BY JOHN COX email@example.com Jun 22, 2018
This week’s failure by Congress to pass either of two immigration reform bills has prompted California’s leading agricultural trade group to reiterate, in polite terms, its longstanding demands for a solution to the state’s chronic shortage of farmworkers.
California Farm Bureau Federation President Jamie Johansson on Thursday issued a statement on the group’s behalf calling for an agricultural visa program large enough to accommodate the state’s farmworker needs, as well as recognition for “current, highly skilled immigrant employees and help them gain proper documentation.”
However mildly worded, the public missive on one of the nation’s most divisive political debates reflects farmers’ growing frustration with labor costs that have been rising, in part, because of fallout from President Trump’s immigration crackdown.
Following months of behind-the-scenes negotiations with members of Congress, the nearly 40,000-member farm bureau federation spoke up after the defeat of a hard-line bill sponsored by Rep. Robert W. Goodlatte, R-Va. It failed by a vote of 193-231, with 41 Republican votes in opposition. No Democrats voted to support it.

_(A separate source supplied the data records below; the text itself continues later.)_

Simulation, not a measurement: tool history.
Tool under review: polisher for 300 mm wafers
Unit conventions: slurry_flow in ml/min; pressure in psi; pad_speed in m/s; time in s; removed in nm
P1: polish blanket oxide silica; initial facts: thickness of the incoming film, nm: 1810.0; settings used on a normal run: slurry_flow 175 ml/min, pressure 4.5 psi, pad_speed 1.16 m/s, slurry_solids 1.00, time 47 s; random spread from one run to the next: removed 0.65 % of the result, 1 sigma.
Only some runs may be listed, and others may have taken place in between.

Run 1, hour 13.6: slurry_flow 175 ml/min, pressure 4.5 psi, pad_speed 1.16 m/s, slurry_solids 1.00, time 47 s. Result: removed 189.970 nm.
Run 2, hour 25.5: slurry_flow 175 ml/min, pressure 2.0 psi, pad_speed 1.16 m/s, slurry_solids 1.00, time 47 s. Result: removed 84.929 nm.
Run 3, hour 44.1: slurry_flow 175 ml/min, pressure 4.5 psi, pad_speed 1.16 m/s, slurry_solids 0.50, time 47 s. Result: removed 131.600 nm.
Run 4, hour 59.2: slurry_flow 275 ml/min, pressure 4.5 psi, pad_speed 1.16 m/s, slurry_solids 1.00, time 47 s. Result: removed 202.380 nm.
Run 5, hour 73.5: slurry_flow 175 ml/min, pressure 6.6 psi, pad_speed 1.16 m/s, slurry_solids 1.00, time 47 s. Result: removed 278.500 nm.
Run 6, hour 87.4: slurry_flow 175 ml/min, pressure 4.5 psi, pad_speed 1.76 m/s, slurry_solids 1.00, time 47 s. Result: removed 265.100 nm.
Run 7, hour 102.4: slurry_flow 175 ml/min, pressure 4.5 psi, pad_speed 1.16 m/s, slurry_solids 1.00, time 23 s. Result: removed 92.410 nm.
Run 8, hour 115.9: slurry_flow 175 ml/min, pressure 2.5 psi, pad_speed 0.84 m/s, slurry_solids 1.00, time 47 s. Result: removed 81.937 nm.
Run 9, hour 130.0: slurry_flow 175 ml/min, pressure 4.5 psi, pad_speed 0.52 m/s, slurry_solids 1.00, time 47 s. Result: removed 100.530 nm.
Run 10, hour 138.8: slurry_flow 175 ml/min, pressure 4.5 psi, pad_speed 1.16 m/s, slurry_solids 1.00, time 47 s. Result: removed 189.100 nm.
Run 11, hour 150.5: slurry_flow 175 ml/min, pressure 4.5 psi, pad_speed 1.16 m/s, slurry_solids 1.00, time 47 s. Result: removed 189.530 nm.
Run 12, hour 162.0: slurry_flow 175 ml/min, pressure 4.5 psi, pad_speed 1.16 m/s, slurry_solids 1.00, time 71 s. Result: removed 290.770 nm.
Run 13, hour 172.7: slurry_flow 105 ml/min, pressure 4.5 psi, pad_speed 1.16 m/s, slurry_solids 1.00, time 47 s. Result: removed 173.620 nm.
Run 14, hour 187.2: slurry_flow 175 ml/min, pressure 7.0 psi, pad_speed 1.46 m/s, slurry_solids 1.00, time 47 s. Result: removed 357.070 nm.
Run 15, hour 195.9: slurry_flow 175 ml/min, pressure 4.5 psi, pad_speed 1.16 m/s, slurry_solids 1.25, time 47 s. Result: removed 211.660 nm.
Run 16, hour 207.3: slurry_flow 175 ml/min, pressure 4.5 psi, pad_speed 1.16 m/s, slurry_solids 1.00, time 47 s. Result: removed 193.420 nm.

The measure would have slashed legal immigration, gone after so-called sanctuary cities, increased border security and forced employers to use an electronic system verifying workers’ legal status.
The bill also included a “touch-back” provision some see as a poison pill for California farming. It is a requirement that guest workers return to their native countries for 45 consecutive days during the course of a year. Unlike in many other states, California farmers harvest year-round, and farmworkers here have generally settled locally and have no other home.